Keeping the Holidays Green
From picking out a tree to serving a holiday feast, here are some suggestions on how to make this season a merrier one for the environment
- Hannah Schardt
- Dec 01, 2005
THE HOLIDAY SEASON tends to be one of joyful excess: We cover the house in twinkling lights, drive 300 miles to see Grandma, crank up the thermostat and toss away garbage bags full of wrapping paper. It’s easy to see why the weeks between Thanksgiving and New Year’s Day are no holiday for the Earth.
But here’s the good news: We can ease that environmental burden without casting a pall over the season. From picking out a tree to serving a holiday feast, here are some suggestions on how to make this season a merrier one for the environment. And who knows? Some of them may become your family’s new holiday traditions.
Decorating
If your celebration includes a tree, buy a living one and plant it in the yard after the holidays are over. Remember, a living tree doesn’t have to be a seven-foot-tall Douglas fir. Just use any tree you’d like to have in your yard—or your house.
If a living tree won’t work for you, be sure to buy your tree from a tree farm rather than cutting one down in a forest. Or consider buying an artificial tree that will last for several seasons.
Consider edible ornaments—not for you, but for the birds. Pine cones decorated with nuts, dried fruits and seeds can later be hung outside as beautiful birdfeeders.
Instead of decking the halls with store-bought decorations, hang boughs sawed from the bottom of your tree. They look festive and smell wonderful.
Once the holidays are over, recycle your tree. Most towns will schedule a day to pick up discarded trees for recycling. Alternately, you can chip it and add it to your compost pile.
If you simply must put lights on the house, turn them on only when it’s dark and turn them off before you go to bed to conserve energy.
Dining
The holidays aren’t the holidays without a feast. But with a feast comes—in most families—some waste. In fact, if every person in the United States throws away just one bite of turkey, that adds up to more than 8 million pounds of wasted turkey. Try not to cook more than your family will eat.
This year’s Brussels sprouts could be next year’s mulch: Almost any nonanimal food products can be composted and incorporated into next spring’s garden.
Paper plates and plastic silverware can sound tempting when you’re planning a meal for 20, but all that trash winds up in a landfill. Use reusable dinnerware.

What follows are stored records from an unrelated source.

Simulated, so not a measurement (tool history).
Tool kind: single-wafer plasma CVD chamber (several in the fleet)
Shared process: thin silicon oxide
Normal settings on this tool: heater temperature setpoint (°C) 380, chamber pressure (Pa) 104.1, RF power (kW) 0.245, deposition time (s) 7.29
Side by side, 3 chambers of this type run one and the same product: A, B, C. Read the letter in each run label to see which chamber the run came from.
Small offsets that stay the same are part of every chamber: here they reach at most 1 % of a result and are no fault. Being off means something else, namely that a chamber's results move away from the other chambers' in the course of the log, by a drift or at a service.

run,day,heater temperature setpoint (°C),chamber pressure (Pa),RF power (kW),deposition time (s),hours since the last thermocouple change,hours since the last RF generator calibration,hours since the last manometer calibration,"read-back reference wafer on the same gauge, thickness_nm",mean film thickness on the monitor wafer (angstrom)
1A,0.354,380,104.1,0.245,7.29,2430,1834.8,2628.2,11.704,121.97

Remember to recycle beverage bottles and food cans.
Exchanging Gifts
Colorful wrapping paper has become the holiday norm, but there’s still something to be said for brown paper packages, tied up with string. Paper grocery bags can be used—inside out—to wrap all but the biggest presents. Newspapers, too, make surprisingly elegant wrapping paper when tied with a bright—and reusable—ribbon.
Make the wrapping part of the present. Canvas shopping bags and dish towels make pretty and practical packages, and reusable tins are good for homemade cookies and candy.
Give gifts that last. Many toys and gifts end up in the trash or in the back of a closet. Instead of exchanging junk, give tickets to a concert or a game. Then try to get yourself invited along!